So, I thought to myself, as a constituent I should call Claire McCaskill’s and Ike Skelton’s offices in Washington and ask my representatives if they would be co-sponsoring a resolution condemning Limbaugh for his remarks (Representative Udall’s or something similar).

I dialed the number for Claire McCaskill’s office in Washington. An individual answered the phone, identifying our senator’s office. I explained I was a constituent calling from Warrensburg. I asked, given Senator McCaskill’s vote on the Move On resolution in the Senate, if she was planning to co-sponsor a resolution condemning Rush Limbaugh for the remarks about the military he had made on his radio show. The individual seemed somewhat taken aback. The temperature of my phone dropped a few degrees. Icy. The aide stated that my suggestion to Senator McCaskill would be passed on – and then asked for my zip code. End of conversation.

I then called Ike Skelton’s office and asked the same question with the same prelude. The temperature of my phone did not change. The aide explained that the Move On vote in the House was attached to a larger bill in a procedural move – to vote down the amendment would have meant voting down the entire bill.

I pointed out that there was nothing new about these types of [republican] attacks. Senator Cleland had been smeared in Georgia. Representative Murtha had been attacked. John Kerry had been attacked. No one in Congress introduced resolutions.

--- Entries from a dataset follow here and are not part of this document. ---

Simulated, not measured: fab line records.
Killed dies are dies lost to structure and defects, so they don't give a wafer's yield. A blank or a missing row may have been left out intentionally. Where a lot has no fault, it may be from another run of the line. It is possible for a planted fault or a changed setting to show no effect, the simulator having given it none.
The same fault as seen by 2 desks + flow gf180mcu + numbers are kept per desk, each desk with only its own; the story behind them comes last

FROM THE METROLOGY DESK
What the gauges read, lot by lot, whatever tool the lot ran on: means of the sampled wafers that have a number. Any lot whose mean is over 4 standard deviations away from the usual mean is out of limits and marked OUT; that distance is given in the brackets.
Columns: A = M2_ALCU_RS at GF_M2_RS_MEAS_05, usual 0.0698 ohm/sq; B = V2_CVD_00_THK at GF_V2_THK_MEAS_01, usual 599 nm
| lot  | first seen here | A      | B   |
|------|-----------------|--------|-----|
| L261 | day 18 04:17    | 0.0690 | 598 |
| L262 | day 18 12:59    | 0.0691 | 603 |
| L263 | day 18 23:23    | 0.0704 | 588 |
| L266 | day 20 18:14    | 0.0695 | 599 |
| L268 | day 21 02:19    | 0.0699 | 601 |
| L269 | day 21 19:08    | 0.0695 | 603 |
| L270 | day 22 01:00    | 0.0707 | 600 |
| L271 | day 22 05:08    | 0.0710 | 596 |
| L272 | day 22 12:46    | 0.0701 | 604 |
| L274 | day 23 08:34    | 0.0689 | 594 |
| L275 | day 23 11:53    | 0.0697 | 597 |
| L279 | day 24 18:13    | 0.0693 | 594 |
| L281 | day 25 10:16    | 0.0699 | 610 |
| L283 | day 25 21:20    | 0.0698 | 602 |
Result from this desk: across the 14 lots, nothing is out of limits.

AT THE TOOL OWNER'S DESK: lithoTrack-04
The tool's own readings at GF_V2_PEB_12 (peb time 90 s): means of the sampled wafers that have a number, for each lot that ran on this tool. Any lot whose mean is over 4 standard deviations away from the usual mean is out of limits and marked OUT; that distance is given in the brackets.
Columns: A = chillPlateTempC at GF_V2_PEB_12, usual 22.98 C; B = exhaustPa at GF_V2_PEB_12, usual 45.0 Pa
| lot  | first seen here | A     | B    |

In that this [the Move On resolution] had passed, to be consistent, Congress now needed to address this issue every time it happens. I pointed out that it was ridiculous for Congress to do so, but once they started along that path, they needed to follow it.

To be consistent.

I pointed out that Move On had taken out one ad in a newspaper. Rush Limbaugh broadcast everywhere on radio, including Armed Forces Radio, for goodness sake. The aide answered, “I see your point.” He took my name and address and said he would pass my suggestion to Ike. I thanked the individual and the conversation ended on a pleasant note. 

There’s so much other pressing business, and yet the far right wingnut cable talking heads and the rnc’s Mighty Wurlitzer have managed to make Congress jump through another hoop.

These phone conversations took place with aides in Washington offices, not directly with Claire McCaskill or Ike Skelton. Conversations with a representative’s aides do not necessarily reflect the tone or attitude of the office holder.

Though, the attitude of the aide can be an indication of the trends in constituent phone calls.